Could Bitcoin mean the end of surveillance capitalism?

Last year, Shoshana Zuboff, a Harvard economist, told us that we were living in The Age of Surveillance Capitalism — the title of her influential book. Its subtitle was The Fight for a Human Future at the New Frontier of Power. Her complaint was about how big tech businesses sell behavioural data collected from their users in return for their ‘free’ services.

Zuboff says that the tech companies pay nothing for our data but make their fortunes by analysing and selling it — in the great capitalist tradition of “taking things that live outside the market sphere and declaring their new life as market commodities.”

In the same interview with The Guardian, she says that “once we searched Google, but now Google searches us. Once we thought of digital services as free, but now surveillance capitalists think of us as free.” It’s a powerful argument, and Zuboff is not the first to make this kind of point.

So could Bitcoin ‘fix’ surveillance capitalism? Well, maybe. By making possible small peer-to-peer transactions, it allows the monetization of things that weren’t big enough to be worth anything in the past, unless aggregated into huge numbers by the surveillance capitalists. What value could be put on my ‘liking’ your tweet? Until now, nothing to me, but something to a business that make me a data point in its monitoring of the kind of things I ‘like’ or the kind of people that have ‘liked’ that tweet.

Already Twetch has established a Twitter-like social media platform on which individual interactions have a value, not to some big business but to the individuals themselves. You’re not going to make a fortune (at least not until the BSV ecosystem brings a much larger population to its apps), but the principle of being rewarded for your contributions may be one that quickly feels natural and then almost like a right that we should always have had. We may start to wonder why we never noticed that we didn’t have it. After all, this isn’t just “data”: it’s our creativity, our human thoughts and feelings. As Zuboff’s subtitle puts it, this is a “fight for a human future.”

One of the most eloquent advocates of the idea of reclaiming the value that we have given the tech giants is Jaron Lanier, whose books talk about the ‘Siren servers’ (named after the Sirens in Greek mythology, beautiful creatures, half woman, half bird, whose singing lured sailors to their deaths). Lanier means that the big data-collecting platforms — not just Google and Facebook but also, in different ways, Instagram, Twitter, Foursquare, Amazon, Medium and others — all exert a perilous attraction, maybe even addiction, that draws us to them, to our cost.

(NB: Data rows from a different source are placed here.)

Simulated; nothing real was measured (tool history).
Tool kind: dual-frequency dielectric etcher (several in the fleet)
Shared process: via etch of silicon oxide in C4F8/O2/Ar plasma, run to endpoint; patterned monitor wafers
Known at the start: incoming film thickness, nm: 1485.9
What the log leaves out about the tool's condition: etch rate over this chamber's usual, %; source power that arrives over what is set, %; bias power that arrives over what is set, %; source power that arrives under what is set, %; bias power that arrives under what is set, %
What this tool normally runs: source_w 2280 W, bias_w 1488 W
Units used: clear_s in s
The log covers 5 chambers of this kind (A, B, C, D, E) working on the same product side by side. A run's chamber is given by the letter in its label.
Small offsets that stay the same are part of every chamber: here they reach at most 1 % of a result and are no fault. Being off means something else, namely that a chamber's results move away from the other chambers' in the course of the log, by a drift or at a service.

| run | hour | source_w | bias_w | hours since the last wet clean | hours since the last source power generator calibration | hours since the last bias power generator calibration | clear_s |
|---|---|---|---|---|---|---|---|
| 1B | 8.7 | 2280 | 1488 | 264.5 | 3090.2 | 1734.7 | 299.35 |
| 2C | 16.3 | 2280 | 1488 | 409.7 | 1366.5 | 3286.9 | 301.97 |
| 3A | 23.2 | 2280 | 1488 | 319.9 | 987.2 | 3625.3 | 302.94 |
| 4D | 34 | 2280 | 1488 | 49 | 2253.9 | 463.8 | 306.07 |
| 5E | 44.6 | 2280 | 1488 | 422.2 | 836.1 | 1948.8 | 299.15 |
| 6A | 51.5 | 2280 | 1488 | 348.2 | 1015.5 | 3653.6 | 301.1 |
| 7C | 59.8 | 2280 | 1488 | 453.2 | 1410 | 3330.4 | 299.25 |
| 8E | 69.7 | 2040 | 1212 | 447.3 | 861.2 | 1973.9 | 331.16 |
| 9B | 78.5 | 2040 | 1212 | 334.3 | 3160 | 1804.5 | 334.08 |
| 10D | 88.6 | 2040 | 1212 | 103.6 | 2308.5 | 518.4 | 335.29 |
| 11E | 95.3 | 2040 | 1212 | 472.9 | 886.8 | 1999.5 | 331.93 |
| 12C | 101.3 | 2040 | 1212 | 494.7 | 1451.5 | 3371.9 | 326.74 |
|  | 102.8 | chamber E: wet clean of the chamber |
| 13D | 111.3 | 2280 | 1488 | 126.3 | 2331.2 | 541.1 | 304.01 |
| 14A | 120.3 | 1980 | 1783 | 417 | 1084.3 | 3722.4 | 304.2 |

Facebook has suffered data crises, raising awareness about the way in which the surveillance economy works. If you’re inclined to think that Facebook’s problems have been overblown, take a look at The Great Hack, a timely Netflix documentary about Cambridge Analytica and its impact on the election of Donald Trump, the Brexit referendum and other elections around the world.

Even with the evidence in front of us, it’s still easy to dismiss worries about our personal data by thinking “I have nothing to hide.” If you take the time to enjoy Zuboff’s brilliant, readable (but long) book, you’ll find it harder to shrug off concerns that you are being exploited.

‘Digital native’ used to be a phrase with which older people flattered those who were younger and more tech-savvy than they were. But Zuboff has given it a new and more sinister meaning. Today’s natives are being exploited by the tech giants in the same way that native peoples were exploited by colonists, taking from them without asking, commodities that they had never previously thought to own or sell.

Once we realise our data has value, the next step is to find how Bitcoin allows us to fight back, to reclaim the rewards we could be earning for our communications, creativity and humanity. Look out for a new ecosystem of BSV-powered services that offer the chance to do just that.